Supported data de-identification algorithms - - Alibaba Cloud Documentation Center

This topic describes the data de-identification algorithms that are supported by Data Security Center (DSC).


Category	Description	Algorithm	Input	Applicable sensitive data and scenario
Hashing	Raw data cannot be retrieved after it is de-identified by using this type of algorithm. This type of algorithm is applicable to password protection or scenarios in which you must check whether data is sensitive by comparison. You can use common hash algorithms and specify a salt value.	MD5	Salt value	Sensitive data: keys Scenario: data storage
		Secure Hash Algorithm 1 (SHA-1)	Salt value
		SHA-256	Salt value
		Hash-based Message Authentication Code (HMAC)	Salt value
Redaction by using asterisks (*) or number signs (#)	Raw data cannot be retrieved after it is de-identified by using this type of algorithm. This type of algorithm is applicable to scenarios in which sensitive data is to be shown on a user interface or shared with others. This type of algorithm redacts specified text in sensitive data with asterisks (*) or number signs (#).	Keeps the first N characters and the last M characters	Values of N and M	Sensitive data: sensitive personal information Scenarios: Data usage Data sharing
		Keeps characters from the Xth position to the Yth position	Values of X and Y
		Redacts the first N characters and the last M characters	Values of N and M
		Redacts characters from the Xth position to the Yth position	Values of X and Y
		Redacts characters that precede a special character when the special character appears for the first time	At sign (@), ampersand (&), or period (.)

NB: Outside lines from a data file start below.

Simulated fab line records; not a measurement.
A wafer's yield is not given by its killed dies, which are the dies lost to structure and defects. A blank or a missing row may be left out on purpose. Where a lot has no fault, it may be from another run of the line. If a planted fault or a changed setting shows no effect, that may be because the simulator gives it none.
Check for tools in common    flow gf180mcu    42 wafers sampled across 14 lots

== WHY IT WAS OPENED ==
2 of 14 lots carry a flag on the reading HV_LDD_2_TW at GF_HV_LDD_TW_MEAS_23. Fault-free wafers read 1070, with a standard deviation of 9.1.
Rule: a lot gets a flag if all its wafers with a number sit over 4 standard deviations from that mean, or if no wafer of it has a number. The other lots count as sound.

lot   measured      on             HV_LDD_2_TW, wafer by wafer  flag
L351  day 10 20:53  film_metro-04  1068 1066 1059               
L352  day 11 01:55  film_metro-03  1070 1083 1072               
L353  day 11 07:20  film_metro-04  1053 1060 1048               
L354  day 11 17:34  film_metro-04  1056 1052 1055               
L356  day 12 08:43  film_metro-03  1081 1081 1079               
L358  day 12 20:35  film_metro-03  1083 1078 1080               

		Redacts characters that follow a special character when the special character appears for the first time	At sign (@), ampersand (&), or period (.)
Substitution (customization supported)	Raw data can be retrieved after it is de-identified by using some of the algorithms. This type of algorithm can be used to de-identify fields in fixed formats, such as ID card numbers. This type of algorithm substitutes the entire value or part of the value of a field with a mapped value by using a mapping table. In this case, raw data can be retrieved after it is de-identified. This type of algorithm also substitutes the entire value or part of the value of a field randomly based on a random interval. In this case, raw data cannot be retrieved after it is de-identified. DSC provides multiple built-in mapping tables and allows you to customize substitution algorithms.	Substitutes specific content in ID card numbers with mapped values	Mapping table for substituting the IDs of administrative regions	Sensitive data: Sensitive personal information Sensitive information of enterprises Sensitive information of devices Scenarios: Data storage Data sharing
		Randomly substitutes specific content in ID card numbers	Code table for randomly substituting the IDs of administrative regions
		Randomly substitutes specific content in the IDs of military officer cards	Code table for randomly substituting type codes
		Randomly substitutes specific content in passport numbers	Code table for randomly substituting purpose fields
		Randomly substitutes specific content in permit numbers of Exit-Entry Permits for Travelling to and from Hong Kong and Macao	Code table for randomly substituting purpose fields
		Randomly substitutes specific content in bank card numbers	Code table for randomly substituting Bank Identification Numbers (BINs)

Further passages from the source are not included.